When I first heard about Facebook's React library, I came away unimpressed. First, it came from Facebook (groan!). Second, aside from claims of really fast rendering, I didn't see what the big deal was. And finally, it seemed like React's proponents went out of their way to bash current leaders, namely Angular and Ember.
Well, I was (and still am) a huge fan of Angular. I've made the necessary (and significant) time investment to learn it and can now do pretty much whatever I need with it. Therefore, constantly hearing about how some wet-behind-the-ears framework from Facebook (groan!) was so much better than my beloved Angular did nothing to endear me to it.
And so, as is my custom, I assumed that React was a flash-in-the-pan, here-today-gone-tomorrow kind of framework and decided to simply ignore it until that happened. This was a fine plan except for one flaw: React refused to go away. On the contrary, it seemed like every other day someone was signing its praises.
Since ignoring React was getting me nowhere, I decided to give in and take a closer look. Here's what I found.
tldr; React is a very impressive library for developing fast, component-based UIs. That said, it's not a full framework and will likely require additional libraries in order to build large apps.

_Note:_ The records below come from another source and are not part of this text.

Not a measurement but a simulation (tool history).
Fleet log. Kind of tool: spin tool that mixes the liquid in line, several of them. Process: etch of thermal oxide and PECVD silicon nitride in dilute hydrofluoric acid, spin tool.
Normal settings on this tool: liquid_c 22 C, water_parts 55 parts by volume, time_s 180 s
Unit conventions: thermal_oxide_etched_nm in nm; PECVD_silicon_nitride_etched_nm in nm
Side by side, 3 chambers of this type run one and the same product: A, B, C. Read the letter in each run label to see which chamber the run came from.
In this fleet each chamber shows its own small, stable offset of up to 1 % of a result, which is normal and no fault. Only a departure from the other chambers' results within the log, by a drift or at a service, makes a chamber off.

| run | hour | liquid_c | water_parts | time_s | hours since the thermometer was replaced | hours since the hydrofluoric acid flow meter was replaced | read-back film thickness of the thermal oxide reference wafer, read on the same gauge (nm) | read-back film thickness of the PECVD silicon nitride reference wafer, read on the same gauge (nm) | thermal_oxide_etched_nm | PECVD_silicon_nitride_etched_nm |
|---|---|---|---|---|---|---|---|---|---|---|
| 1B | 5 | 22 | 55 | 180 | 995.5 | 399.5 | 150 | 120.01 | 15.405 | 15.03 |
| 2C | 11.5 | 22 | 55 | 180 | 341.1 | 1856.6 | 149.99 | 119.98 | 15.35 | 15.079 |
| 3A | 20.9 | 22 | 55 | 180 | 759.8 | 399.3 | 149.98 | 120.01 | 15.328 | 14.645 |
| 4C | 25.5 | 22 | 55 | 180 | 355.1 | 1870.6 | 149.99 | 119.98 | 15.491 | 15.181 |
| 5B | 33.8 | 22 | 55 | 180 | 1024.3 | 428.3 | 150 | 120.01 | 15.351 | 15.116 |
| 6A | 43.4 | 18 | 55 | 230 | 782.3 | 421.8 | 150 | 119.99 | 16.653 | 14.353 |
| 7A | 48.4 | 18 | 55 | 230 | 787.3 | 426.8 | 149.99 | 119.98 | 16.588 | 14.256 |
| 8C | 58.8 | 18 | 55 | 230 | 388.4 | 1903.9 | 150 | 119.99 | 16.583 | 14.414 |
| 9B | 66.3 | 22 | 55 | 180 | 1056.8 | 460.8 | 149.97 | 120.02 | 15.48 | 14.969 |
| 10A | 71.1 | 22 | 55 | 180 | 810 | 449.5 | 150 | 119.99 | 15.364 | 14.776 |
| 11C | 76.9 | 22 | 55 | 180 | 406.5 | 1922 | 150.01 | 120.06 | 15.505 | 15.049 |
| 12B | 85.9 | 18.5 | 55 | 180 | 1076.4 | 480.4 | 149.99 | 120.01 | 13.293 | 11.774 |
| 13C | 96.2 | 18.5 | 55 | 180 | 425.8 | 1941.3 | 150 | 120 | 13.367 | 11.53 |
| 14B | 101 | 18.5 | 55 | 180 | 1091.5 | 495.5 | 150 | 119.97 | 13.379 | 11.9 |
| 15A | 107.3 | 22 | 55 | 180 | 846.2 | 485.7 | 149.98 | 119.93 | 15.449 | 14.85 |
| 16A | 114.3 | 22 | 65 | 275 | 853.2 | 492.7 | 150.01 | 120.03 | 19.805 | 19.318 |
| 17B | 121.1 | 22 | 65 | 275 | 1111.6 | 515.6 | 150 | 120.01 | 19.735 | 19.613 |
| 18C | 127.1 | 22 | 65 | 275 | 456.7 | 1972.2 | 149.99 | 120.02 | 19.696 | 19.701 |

What Is This React You Speak Of?
Component Driven UI
React is all about components. Its creators firmly believe in components as the right way to do UI and they've built a framework which goes out of its way to push the developer in that direction.
I couldn't agree more with this approach. Components are a really good way to structure application UI for two reasons. First, it's much easier to reason about (and build and debug) an application when you can restrict your mental model to a specific component within it.
Second, a component-centric mindset forces you to look for and extract common patterns used in your application into reusable pieces. Instead of thinking "To implement a table filter, I'll just add a few tags to my template", you think "To implement a table filter, I'll add a new component to my app and drop that component into my template".
By the way, unless component orientation is front and center in your framework, you won't think this way. In fact, unless your framework not only encourages, but makes it easy to create components, you won't. For example, Angular definitely has the concept of components in the form of directives. This is great, except that creating directives is not trivial.
To create directives you need to have a deep understanding of how Angular's runtime is managed (compiling vs linking), how scope inheritance works (isolated vs. parent vs. child), and possibly what transclusion is. And so, many Angular devs simply ignore directives and use templates instead (I certainly was in this category until fairly recently).
React is also all about immutability. Data flow between components is one-way and immutable by default. There's a special ceremony around mutating state.
Again, this is a fantastic idea. Making state mutations so explicit and intentional forces the developer to really think about the flow of data within the app. It encourages eliminating needless state (such as creating separate variables to keep track of list counts) and makes bugs due to state inconsistencies between different parts of the app less likely.
Ok, So Can You Build Apps With It?
It's important to remember that React (unlike Angular or Ember) is not a full framework. It is about the UI (or, as its website puts it "React is the V in MVC"). It gives you everything you need to create and render components, but it is missing a few things:
- module system
- model management
- server access
There are many options for each of these available on React's Complementary Tools page.
Another thing to consider is testing. Facebook has its own test runner called Jest, which makes it easier to test React components. I haven't tried it yet, but it does look similar to Angular's Karma (which by the way is an excellent test runner).
Integration With Angular
Looking at the list of missing items, one can't help but notice that Angular has support for all of these. Given that, one can't help but wonder whether Angular and React can be combined.
It turns out that it's at least possible to combine React and Angular. It boils down to calling React's
renderComponent() method from Angular directive's
I haven't made up my mind about whether this is a good idea. After all, you still need to go through the hassle of creating directives, and you now have to also figure out what belongs in that directive and what belongs in React's component.
React or Angular
So, should Angular devs switch to React? It's difficult for me to answer this question because, while I understand where React excels, I don't know what the warts are. I don't know what it's like to write large apps in React, what it's like to debug weird issues in React.
I suspect that skilled Angular devs can get by just fine with Angular. If you know what you're doing with Angular, you can get a lot of mileage out of it. Unless you have some crazy performance problem which requires a rewrite, there may not be enough of a reason to switch.
On the other hand, new Angular devs could well benefit from taking a closer look at React. It does a better job than Angular in forcing you to do the right thing (whether it is organizing your application in terms of components or forcing you to manage state better).
React is a great library for creating UI. It solves some very complex problems in a clever and elegant way. It strongly encourages good habits. It is simple to grok.
It's also true that React doesn't give you everything you need to build apps. You need to make choices about a set of supporting technologies before you can really get going with it. Some may really like this best-of-breed approach, while others prefer a single, comprehensive framework.
I think that React's adoption may be aided by a comprehensive framework built around it (à la Marionette). Facebook seems to be moving in that direction with Flux, but nothing concrete has materialized as of yet.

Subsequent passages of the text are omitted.